A federal judge ruled Saturday that former national security adviser John Bolton can move forward in publishing his tell-all book despite efforts by the Trump administration to block the release because of concerns that classified information could be exposed.
The decision from U.S. District Judge Royce Lamberth is a victory for Bolton in a court case that involved core First Amendment and national security concerns. But the judge also made clear his concerns that Bolton had "gambled with the national security of the United States" by taking it upon himself to publish his memoir without formal clearance from a White House that says it was still reviewing it for classified information.
"Defendant Bolton has gambled with the national security of the United States. He has exposed his country to harm and himself to civil (and potentially criminal) liability," Lamberth wrote. "But these facts do not control the motion before the Court. The government has failed to establish that an injunction will prevent irreparable harm."
From a practical perspective, the ruling clears the path for a broader election-year readership and distribution of a memoir, due out Tuesday, that paints an unflattering portrait of President Donald Trump's foreign policy decision-making during the turbulent year-and-a-half that Bolton spent in the White House.
Soon after the ruling was released, Trump tweeted that Bolton "broke the law by releasing Classified Information (in massive amounts). He must pay a very big price for this, as others have before him. This should never to happen again!!!"
Bolton's lawyers insisted that Bolton had spent months addressing White House concerns about classified information and that Bolton had been assured in late April by the official he was working with that the manuscript no longer contained any such material. Bolton's team said the Trump administration's efforts to block the book were a pretext to censor him for an account that the White House found unfavorable.
The Justice Department sued this past week to block the book’s release and to demand that copies be retrieved. Officials said the book contained classified information and that Bolton had failed to complete a prepublication review process meant to ensure former government officials do not improperly disclose national security secrets in books they write. The administration submitted written statements from multiple officials attesting to the national security concerns of releasing the book.
The judge did not take issue with those concerns in his 10-page order. But with 200,000 copies of the book already distributed to booksellers across the country, attempting to block its release would be futile, the Lamberth wrote. Major media organizations also obtained the book and published comprehensive accounts about it.
"In taking it upon himself to publish his book without securing final approval from national intelligence authorities, Bolton may indeed have caused the country irreparable harm. But in the Internet age, even a handful of copies in circulation could irrevocably destroy confidentiality," Lamberth wrote.
Just one individual with a book in hand could publish its contents from a local coffee shop, he said.
"With hundreds of thousands of copies around the globe – many in newsrooms – the damage is done. There is no restoring the status quo," the judge wrote.

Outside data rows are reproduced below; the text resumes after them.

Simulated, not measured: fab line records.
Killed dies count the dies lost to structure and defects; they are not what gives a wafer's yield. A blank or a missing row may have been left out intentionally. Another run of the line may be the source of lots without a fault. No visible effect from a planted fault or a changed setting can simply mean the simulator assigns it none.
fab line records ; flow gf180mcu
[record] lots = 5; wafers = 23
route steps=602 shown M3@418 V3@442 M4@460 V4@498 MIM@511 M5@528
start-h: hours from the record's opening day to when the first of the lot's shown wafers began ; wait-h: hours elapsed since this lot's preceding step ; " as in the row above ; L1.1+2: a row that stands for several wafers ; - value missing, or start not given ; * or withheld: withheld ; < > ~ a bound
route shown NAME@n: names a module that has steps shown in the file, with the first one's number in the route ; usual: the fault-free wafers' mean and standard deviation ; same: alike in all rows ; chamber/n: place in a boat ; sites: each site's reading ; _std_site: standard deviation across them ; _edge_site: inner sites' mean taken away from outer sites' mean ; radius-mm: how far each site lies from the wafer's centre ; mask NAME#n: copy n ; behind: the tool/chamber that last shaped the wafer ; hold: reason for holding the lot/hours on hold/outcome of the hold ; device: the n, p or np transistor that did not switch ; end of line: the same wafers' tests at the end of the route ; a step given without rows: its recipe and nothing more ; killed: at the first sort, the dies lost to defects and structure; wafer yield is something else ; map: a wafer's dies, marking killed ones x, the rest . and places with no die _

Lamberth appeared divided during arguments on Friday. He observed that Bolton had not waited for official assurance from the White House that the book was free of classified information. But Lamberth also suggested that he was powerless to halt the book’s release given that hundreds of thousands of copies had already been shipped.
"The Room Where it Happened: A White House Memoir" depicts a president whose foreign policy objectives were inexorably linked to his own political gain.
Bolton says Trump "pleaded" with China’s Xi Jinping during a 2019 summit to help Trump's reelection prospects. Bolton writes that Trump linked the supply of military assistance to Ukraine to that country’s willingness to conduct politically charged investigations into former Vice President Joe Biden and his son Hunter – allegations that were at the heart of an impeachment trial that ended with Trump's acquittal by the Senate in February.
Bolton’s lawyers argued that he had labored painstakingly for months with the White House to address concerns over classified information. In late April, the career official he worked most closely with and who had done a line-by-line edit notified him that she had completed her revisions and that the revised manuscript did not contain classified information. But another White House official soon after embarked on an additional review and identified material that he said was classified.
Bolton’s lawyers say the White House assertions of classified material were an attempt to censor him over a book the administration simply finds unflattering.
"If the First Amendment stands for anything, it is that the Government does not have the power to clasp its hand over the mouth of a citizen attempting to speak on a matter of great public import," Bolton’s attorneys wrote in a court filing.
Trump on Thursday called the book a "compilation of lies and made up stories" intended to make him look bad. He tweeted that Bolton was just trying to get even for being fired "like the sick puppy he is!" Other administration officials who figure prominently in the book, including Secretary of State Mike Pompeo, denied comments or actions that were attributed to them and joined the president in condemning the book.
Even Democrats who pounced on some of Bolton’s anecdotes to condemn the president nonetheless expressed frustration that he had saved them for his book instead of participating in the impeachment case. Bolton refused to voluntarily testify in the impeachment inquiry, and the House ultimately moved forward with its case without subpoenaing him.